Taoiseach Enda Kenny has said the common travel area between Ireland and the UK must be protected and there could be no return to the days of checkpoints and watchtowers.

Speaking at a meeting of the British-Irish Council, Northern Ireland's First Minister Arlene Foster criticised Mr Kenny's comments earlier in the week about a border poll at the MacGill Summer School.

They had been "unhelpful", she said.

Mr Kenny said a border poll might not arise now or ever, but it had been envisaged by the authors of the Good Friday Agreement.

Ms Foster has said the exchange of views between her and the Taoiseach on the matter were "forthright".

Mr Kenny, Ms Foster and other leaders from the UK, Ireland and administrations like the Channel Islands and the Isle of Man met in Cardiff for a special meeting of the council.

It was the first time all of the leaders, some of whom held different views on Brexit, had the chance to discuss, face-to-face, the fallout from the referendum result.

The council is a low-key body established under the terms of the Good Friday Agreement.

But it has acquired an unexpected relevance since the Brexit vote.

Ms Foster said talk of a border poll was causing instability and she looked forward to getting beyond the situation after the summer.

Northern Ireland's Deputy First Minster Martin McGuinness said he wanted to represent the views of those in Northern Ireland who had voted to stay in the EU but Arlene Foster insisted the decision had been taken by the UK as a whole.

Mr McGuinness said it would be very hard to protect the Common Travel Area, and the prospect of a hard border could not be ruled out in light of British Prime Minister Theresa May's remarks on the subject before she became British prime minister.

Mr McGuinness said he and Ms Foster would be meeting Ms May in Downing Street and would seek clarification of her views.

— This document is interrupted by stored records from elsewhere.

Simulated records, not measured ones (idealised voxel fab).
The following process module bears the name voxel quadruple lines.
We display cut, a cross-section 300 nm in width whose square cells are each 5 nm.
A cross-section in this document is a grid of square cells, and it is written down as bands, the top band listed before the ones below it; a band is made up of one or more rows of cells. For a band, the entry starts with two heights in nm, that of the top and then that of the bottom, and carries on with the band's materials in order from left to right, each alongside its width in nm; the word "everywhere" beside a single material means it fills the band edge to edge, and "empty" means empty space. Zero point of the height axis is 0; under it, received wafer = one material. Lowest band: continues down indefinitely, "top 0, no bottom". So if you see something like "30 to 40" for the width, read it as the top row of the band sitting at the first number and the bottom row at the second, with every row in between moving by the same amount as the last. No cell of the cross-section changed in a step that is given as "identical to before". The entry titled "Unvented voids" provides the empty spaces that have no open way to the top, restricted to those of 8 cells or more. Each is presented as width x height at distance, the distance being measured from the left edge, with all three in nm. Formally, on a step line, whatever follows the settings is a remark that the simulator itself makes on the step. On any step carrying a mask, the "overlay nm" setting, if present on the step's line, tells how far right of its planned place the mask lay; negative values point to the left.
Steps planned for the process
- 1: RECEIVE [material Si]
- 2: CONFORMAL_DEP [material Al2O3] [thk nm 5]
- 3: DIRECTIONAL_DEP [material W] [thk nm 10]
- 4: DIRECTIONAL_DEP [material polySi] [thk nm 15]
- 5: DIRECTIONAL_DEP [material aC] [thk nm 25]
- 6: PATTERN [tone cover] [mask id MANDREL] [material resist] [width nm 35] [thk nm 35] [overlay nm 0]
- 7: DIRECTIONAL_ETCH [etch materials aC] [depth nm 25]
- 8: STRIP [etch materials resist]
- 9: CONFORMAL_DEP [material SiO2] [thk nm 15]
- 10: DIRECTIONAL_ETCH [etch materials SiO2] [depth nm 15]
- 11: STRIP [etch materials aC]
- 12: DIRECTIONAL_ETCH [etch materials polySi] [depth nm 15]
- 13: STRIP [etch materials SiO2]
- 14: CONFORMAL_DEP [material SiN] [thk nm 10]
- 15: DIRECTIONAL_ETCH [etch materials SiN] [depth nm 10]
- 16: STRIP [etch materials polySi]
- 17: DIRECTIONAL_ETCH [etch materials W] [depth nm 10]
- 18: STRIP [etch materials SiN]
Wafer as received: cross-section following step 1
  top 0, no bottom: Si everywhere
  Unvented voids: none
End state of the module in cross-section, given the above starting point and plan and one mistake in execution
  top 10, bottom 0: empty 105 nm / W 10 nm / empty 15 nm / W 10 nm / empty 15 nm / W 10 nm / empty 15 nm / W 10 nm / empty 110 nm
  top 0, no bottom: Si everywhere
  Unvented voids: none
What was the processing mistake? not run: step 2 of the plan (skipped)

Ms Foster said the border of watchtowers and checkpoints had been a response to a terrorist threat and she too had no wish to see any kind of barrier between the two parts of the island.

Scottish First Minister Nicola Sturgeon wants Scotland to stay in the EU and a second referendum on independence there is a real possibility.

Speaking afterwards Ms Sturgeon said today's discussions had been "robust".

Her Welsh counterpart Carwyn Jones said all those around the table needed to be directly engaged in the Brexit negotiations.

One dilemma for Mr Kenny is how to build alliances without being seen to side with forces that could ultimately break up the union involving not just Northern Ireland but also Scotland and Wales.